Category: Research Report
Issue(s) Addressed: Inherent value/intelligence
Supporting the school environment for learning
Supporting learning in other subjects
Developing 21st-century skills

Attribution

Judith Burton, Robert Horowitz, and Hal Abeles (1999), "Learning In and Through the Arts: Curriculum Implications," Champions of Change: The Impact of the Arts on Learning, Arts Education Partnership.

Item Text

Studying over 2000 public school students in grades 4-8, a group of researchers from Teachers College Columbia University found significant relationships between rich in-school arts programs and creative, cognitive, and personal competencies needed for academic sucess. They found

  • Students in high-arts groups performed better than those in low-arts groups on "measures of creativity, fluency, originality, elaboration and resistance to closure."
  • "Pupils in arts-intensive settings were also strong in their abilities to express thoughts and ideas, exercise their imaginations and take risks in learning."
  • "Students in high-arts schools were "described by their teachers as more cooperative and willing to display their learning publicly."
  • "In schools with high-arts provision, these competencies also emerged in other subject areas."
  • Teachers of non-arts subjects commented on "abilities such as thinking creatively and flexibly, imagining ideas and problems from different perspectives, taking imaginative leaps, and layering one thought upon another as part of a process of problem solving."
  • "In arts-rich schools, pupils are also seen by their teachers as curious, able to express ideas and feelings in individual ways, and not afraid to display their learning before their teachers, peers, and parents."
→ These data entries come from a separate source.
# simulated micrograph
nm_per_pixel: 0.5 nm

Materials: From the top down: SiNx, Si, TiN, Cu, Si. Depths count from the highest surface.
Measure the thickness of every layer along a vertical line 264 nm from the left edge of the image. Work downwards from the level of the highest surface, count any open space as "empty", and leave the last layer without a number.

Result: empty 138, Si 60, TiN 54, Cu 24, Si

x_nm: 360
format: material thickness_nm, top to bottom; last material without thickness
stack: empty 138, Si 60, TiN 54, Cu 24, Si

The study also found that arts add the kind of richness and depth to learning and instruction that is critical to healthy development only in schools where

  • arts provision is rich and continuous,
  • administrators are supportive,
  • teachers are enlightened

"In the arts, whether visual, music, dance, or drama, the ability to explore myriad ideas; envision and try out unusual and personal responses; consider objects, ideas, and experiences in detail; and be willing to keep thoughts open long enough to take imaginative leaps, are all important."

"Schools should develop and offer...a critical mass of arts subjects in visual arts, music, dance, and drama. Within this provision young people must be allowed to study as fully as possible across the arts disciplies. Our results show very clearly that the habits of mind and personal dispositions needed for acedemic success were nurtured in high-arts schools where young people had pursued several arts over a duration of time."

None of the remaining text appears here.